DD and SI eating their first cake

A little over a week ago, my darling daughters celebrated their first birthday.  I threw them a big party- the biggest we've had since M finished his chemotherapy.  The girls behaved beautifully, our friends and family seemed to have a really lovely time... all in all it was a fabulous party.

The girls seemed to know that it was an important time.  During the week that included their birthday, DD learned to walk, SI started making animal noises, they both cut new teeth, and caught their first really nasty colds.

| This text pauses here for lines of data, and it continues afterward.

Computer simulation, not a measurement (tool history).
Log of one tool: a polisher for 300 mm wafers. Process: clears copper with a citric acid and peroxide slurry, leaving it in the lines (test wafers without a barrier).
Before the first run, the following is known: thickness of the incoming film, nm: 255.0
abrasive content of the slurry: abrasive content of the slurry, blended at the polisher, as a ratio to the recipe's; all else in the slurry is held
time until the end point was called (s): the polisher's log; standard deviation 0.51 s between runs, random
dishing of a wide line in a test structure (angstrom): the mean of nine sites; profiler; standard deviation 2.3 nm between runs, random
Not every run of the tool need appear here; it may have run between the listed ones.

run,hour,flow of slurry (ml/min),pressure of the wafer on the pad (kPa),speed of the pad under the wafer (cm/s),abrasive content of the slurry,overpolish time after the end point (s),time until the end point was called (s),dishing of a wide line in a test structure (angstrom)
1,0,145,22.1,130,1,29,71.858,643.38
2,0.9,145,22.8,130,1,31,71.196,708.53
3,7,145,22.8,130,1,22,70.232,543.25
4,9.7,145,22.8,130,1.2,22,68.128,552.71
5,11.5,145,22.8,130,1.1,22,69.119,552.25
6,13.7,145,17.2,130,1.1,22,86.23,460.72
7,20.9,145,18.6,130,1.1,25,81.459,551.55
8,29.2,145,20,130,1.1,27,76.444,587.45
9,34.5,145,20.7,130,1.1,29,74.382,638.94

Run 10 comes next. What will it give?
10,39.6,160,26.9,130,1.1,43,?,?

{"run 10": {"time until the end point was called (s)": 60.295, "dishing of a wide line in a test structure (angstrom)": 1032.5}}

I had thought that when they turned a year old, I would mellow out a little bit.  I thought I'd relax about toys in their cribs, about blankets they want to sleep with, and about them staying safe and asleep in their cribs through the night. 
SI and DD opening their present from Mommy and Daddy

I hadn't counted on the inexhaustible potential of the internet to make me worry and essentially freak out in every way.  I learned just after their birthday that a dear friend of mine lost her niece.  She was eleven months old, and died of SIDS.  I found out through my friend's journal, and it has tormented me.

I can't even begin to describe the emotions that I've been running through.  I had it in my head that if my girls made it to their first birthday, that was sort of... it.  They would be done being babies, they would be safe.  They would start walking, begin talking in complete sentences, and I could rest assured that from then on they would grow up peacefully.  I somehow got it into my brain that when they were a year old, the whole phase of constantly worrying that I was going to open their bedroom door in the morning and find them dead was OVER.  Only little babies die of SIDS, not toddlers... right?

DD on Daddy's shoulders
My heart has been breaking for my friends' cousin.  To lose a child... I can't even begin to understand the kind of pain that family must be going through.  I know how much I loved my children one month ago.  I was already planning their big party, inviting their grandparents and aunts and uncles and everyone who loves them.  To have lost one of my girls a month ago, just one month from that huge landmark birthday... it's too horrible to contemplate.  It was such a shock to my system- to my mommy mentality that had just been glowing about how big and strong and smart my kids were.  Wasn't that little girl also big and strong and smart?  Wasn't she also learning to walk and talk, to play more complicated games with her parents and give less slobbery kisses and pick out favorite toys and foods?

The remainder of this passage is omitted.